1 files changed, 134 insertions, 60 deletions
diff --git a/lib/Target/Hexagon/HexagonPatterns.td b/lib/Target/Hexagon/HexagonPatterns.td
index fb731f56bfbf..485e658e1c84 100644
--- a/lib/Target/Hexagon/HexagonPatterns.td
+++ b/lib/Target/Hexagon/HexagonPatterns.td
@@ -99,13 +99,21 @@ def HWI8:   PatLeaf<(VecPI8  HvxWR:$R)>;
 def HWI16:  PatLeaf<(VecPI16 HvxWR:$R)>;
 def HWI32:  PatLeaf<(VecPI32 HvxWR:$R)>;
 
+def SDTVecLeaf:
+  SDTypeProfile<1, 0, [SDTCisVec<0>]>;
 def SDTVecVecIntOp:
   SDTypeProfile<1, 3, [SDTCisVec<0>, SDTCisVec<1>, SDTCisSameAs<1,2>,
                        SDTCisVT<3,i32>]>;
 
+def HexagonPTRUE:      SDNode<"HexagonISD::PTRUE",      SDTVecLeaf>;
+def HexagonPFALSE:     SDNode<"HexagonISD::PFALSE",     SDTVecLeaf>;
 def HexagonVALIGN:     SDNode<"HexagonISD::VALIGN",     SDTVecVecIntOp>;
 def HexagonVALIGNADDR: SDNode<"HexagonISD::VALIGNADDR", SDTIntUnaryOp>;
 
+def ptrue:  PatFrag<(ops), (HexagonPTRUE)>;
+def pfalse: PatFrag<(ops), (HexagonPFALSE)>;
+def pnot:   PatFrag<(ops node:$Pu), (xor node:$Pu, ptrue)>;
+
 def valign: PatFrag<(ops node:$Vt, node:$Vs, node:$Ru),
                     (HexagonVALIGN node:$Vt, node:$Vs, node:$Ru)>;
 def valignaddr: PatFrag<(ops node:$Addr), (HexagonVALIGNADDR node:$Addr)>;
@@ -154,6 +162,11 @@ def IsNPow2_64H: PatLeaf<(i64 imm), [{
   return isPowerOf2_64(NV) && Log2_64(NV) >= 32;
 }]>;
 
+class IsULE<int Width, int Arg>: PatLeaf<(i32 imm),
+  "uint64_t V = N->getZExtValue();" #
+  "return isUInt<" # Width # ">(V) && V <= " # Arg # ";"
+>;
+
 class IsUGT<int Width, int Arg>: PatLeaf<(i32 imm),
   "uint64_t V = N->getZExtValue();" #
   "return isUInt<" # Width # ">(V) && V > " # Arg # ";"

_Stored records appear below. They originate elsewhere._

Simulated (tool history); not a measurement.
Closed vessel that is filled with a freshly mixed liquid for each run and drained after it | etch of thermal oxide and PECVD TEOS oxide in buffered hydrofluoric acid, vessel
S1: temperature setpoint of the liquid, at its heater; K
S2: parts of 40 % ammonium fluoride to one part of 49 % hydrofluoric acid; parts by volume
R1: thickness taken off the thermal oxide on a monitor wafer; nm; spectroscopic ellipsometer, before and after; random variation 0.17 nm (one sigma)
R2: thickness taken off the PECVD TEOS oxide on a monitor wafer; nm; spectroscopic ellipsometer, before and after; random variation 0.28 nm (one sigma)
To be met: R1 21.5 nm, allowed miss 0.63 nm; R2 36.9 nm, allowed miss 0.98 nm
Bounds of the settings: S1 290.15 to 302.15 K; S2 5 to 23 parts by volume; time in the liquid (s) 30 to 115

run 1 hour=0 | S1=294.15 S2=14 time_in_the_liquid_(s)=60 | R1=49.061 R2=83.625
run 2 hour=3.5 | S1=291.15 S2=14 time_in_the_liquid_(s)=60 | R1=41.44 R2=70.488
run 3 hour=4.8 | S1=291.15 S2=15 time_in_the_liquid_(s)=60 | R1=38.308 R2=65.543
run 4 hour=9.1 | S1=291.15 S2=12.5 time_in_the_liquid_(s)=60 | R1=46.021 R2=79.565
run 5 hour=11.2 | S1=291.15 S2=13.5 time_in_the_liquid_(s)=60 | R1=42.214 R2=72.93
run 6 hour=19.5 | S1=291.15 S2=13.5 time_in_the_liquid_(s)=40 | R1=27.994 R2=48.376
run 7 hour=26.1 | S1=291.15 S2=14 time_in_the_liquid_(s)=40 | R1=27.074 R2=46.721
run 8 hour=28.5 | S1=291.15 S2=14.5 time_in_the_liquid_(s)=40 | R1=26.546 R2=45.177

@@ -320,6 +333,24 @@ multiclass SelMinMax_pats<PatFrag CmpOp, PatFrag Val,
            (InstB Val:$A, Val:$B)>;
 }
 
+multiclass MinMax_pats<InstHexagon PickT, InstHexagon PickS,
+                       PatFrag Sel, PatFrag CmpOp,
+                       ValueType CmpType, PatFrag CmpPred> {
+  def: Pat<(Sel (CmpType (CmpOp CmpPred:$Vs, CmpPred:$Vt)),
+                CmpPred:$Vt, CmpPred:$Vs),
+           (PickT CmpPred:$Vs, CmpPred:$Vt)>;
+  def: Pat<(Sel (CmpType (CmpOp CmpPred:$Vs, CmpPred:$Vt)),
+                CmpPred:$Vs, CmpPred:$Vt),
+           (PickS CmpPred:$Vs, CmpPred:$Vt)>;
+}
+
+// Bitcasts between same-size vector types are no-ops, except for the
+// actual type change.
+multiclass NopCast_pat<ValueType Ty1, ValueType Ty2, RegisterClass RC> {
+  def: Pat<(Ty1 (bitconvert (Ty2 RC:$Val))), (Ty1 RC:$Val)>;
+  def: Pat<(Ty2 (bitconvert (Ty1 RC:$Val))), (Ty2 RC:$Val)>;
+}
+
 
 // Frags for commonly used SDNodes.
 def Add: pf2<add>;    def And: pf2<and>;    def Sra: pf2<sra>;
@@ -403,17 +434,18 @@ def: Pat<(f32 (bitconvert I32:$v)), (F32:$v)>;
 def: Pat<(i64 (bitconvert F64:$v)), (I64:$v)>;
 def: Pat<(f64 (bitconvert I64:$v)), (F64:$v)>;
 
-multiclass Cast_pat<ValueType Ta, ValueType Tb, RegisterClass RC> {
-  def: Pat<(Tb (bitconvert (Ta RC:$Rs))), (Tb RC:$Rs)>;
-  def: Pat<(Ta (bitconvert (Tb RC:$Rs))), (Ta RC:$Rs)>;
-}
-
-// Bit convert vector types to integers.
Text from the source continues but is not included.